Optimists might argue that with four weeks to the day until the shutdown, a change of tone has already been observed. For example, Senate Minority Leader Chuck Schumer told reporters before the holidays that he and Senate Majority Leader John Thune were going to “work through the process and get the appropriations bills done.”
Thune echoed the message, though hinted that he’s making contingency plans if the best-case scenario doesn’t materialise. He told reporters: “There’s a lot of thought being given and just to make sure that we don’t end up in a … posture at the end of the month where we’re looking at staring at a shutdown again.”

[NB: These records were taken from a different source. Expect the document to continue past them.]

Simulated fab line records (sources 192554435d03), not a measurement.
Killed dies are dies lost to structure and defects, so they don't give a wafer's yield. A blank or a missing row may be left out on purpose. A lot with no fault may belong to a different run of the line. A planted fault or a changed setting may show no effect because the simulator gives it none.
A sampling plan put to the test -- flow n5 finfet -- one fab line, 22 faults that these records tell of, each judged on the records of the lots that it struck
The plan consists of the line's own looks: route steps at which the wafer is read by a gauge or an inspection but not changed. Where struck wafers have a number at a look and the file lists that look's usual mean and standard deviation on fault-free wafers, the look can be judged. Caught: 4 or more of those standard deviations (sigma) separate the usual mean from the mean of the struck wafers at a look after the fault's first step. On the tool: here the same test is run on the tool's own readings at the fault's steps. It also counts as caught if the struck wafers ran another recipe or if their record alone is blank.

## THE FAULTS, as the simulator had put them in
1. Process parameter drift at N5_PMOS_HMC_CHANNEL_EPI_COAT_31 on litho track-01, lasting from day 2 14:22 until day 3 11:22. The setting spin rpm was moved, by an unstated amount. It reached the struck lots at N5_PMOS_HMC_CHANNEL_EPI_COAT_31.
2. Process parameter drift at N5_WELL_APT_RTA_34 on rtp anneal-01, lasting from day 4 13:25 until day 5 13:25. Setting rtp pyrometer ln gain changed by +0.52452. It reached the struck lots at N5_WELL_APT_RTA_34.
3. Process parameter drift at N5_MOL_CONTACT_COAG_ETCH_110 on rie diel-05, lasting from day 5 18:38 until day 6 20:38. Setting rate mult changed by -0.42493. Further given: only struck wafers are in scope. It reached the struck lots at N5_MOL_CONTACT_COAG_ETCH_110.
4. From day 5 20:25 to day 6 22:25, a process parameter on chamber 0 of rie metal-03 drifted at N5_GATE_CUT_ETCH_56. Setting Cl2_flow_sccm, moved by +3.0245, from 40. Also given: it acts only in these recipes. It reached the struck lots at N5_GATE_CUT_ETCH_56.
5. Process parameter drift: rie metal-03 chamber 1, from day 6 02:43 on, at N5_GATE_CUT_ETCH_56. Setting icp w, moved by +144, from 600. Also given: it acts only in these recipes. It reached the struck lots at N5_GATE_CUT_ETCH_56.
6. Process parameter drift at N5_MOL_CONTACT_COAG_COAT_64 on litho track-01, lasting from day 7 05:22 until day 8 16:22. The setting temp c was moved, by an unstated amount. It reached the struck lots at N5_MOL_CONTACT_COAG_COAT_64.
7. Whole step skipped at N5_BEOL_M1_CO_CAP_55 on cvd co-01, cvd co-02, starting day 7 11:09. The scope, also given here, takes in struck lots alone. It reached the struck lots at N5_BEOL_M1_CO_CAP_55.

While the political will to avert another shutdown appears to be strong among some key figures, the question of compromise will become all the more important as a deadline approaches. Here, President Trump has been firm. When signing the funding deal back in November, Trump said: “We’re sending a clear message that we will never give in to extortion”—fighting talk indeed with another deadline around the corner.
Shutdown ramifications
If an economist were to cast their mind back to September last year, they’d recall that overall, the sentiment about a government shutdown wasn’t too ominous. Largely, the sentiment was that while growth or the markets might take a slight knock, they would bounce back without much trouble.
But as the shutdown dragged on, and as threats from the president over the future of federal workers’ careers intensified, that confidence quickly began to fade. For example. Moody’s chief economist Mark Zandi told Fortune late last year that roughly half the U.S. States were in a recession, including the District of Columbia, which had tipped into economic shrinkage because of federal layoffs, then exacerbated by a shutdown that saw remaining staff go weeks without pay. These issues also saw nearby states such as Maryland and Virginia also pulled toward contraction.
Headaches also emerged in the form of a void of data, with the Fed making highly scrutinised decisions about the future of interest rate policy without the federal data needed to help fully inform their decisions. Both labor market and inflation data from the Bureau of Labor Statistics were delayed and, in some cases, will never be released, meaning investors and policymakers couldn’t form a clear picture of a significant period of time.
Pressure also intensified given the sheer inconvenience the shutdown had caused. Delta Air Lines, for example, took a hit of $200 million due to long delays at major airports and historic flight cancellations at 40 of the country’s busiest airports, after unpaid air traffic controllers missed work, citing additional stress and the need to take on side jobs.
These facts will be a sharp reminder to Capitol Hill when staring down the next deadline that comes at the end of the month. With the full impact of last year’s shutdown still unknown, officials will be keen to avoid another diplomatic breakdown in such quick succession.
As RSM’s Chief Economist, Joe Brusuelas, pointed out in a note last week, the fallout from the most recent shutdown hasn’t yet been realised: The longest government shutdown in American history will most likely provide a drag of close to 1.5% on overall economic activity during the October to December period, which will set up for a soft growth estimate for the final quarter.”
That being said, the outlook for 2026 (notwithstanding another potential shutdown) is relatively rosy, he added: “The shape of things in 2026 are coalescing. Large tax cuts and the full expensing of capital investments will fuel growth well above the 1.8% long-term trend” which will result in month job creation of between 20,000 and 50,000 positions per month on average.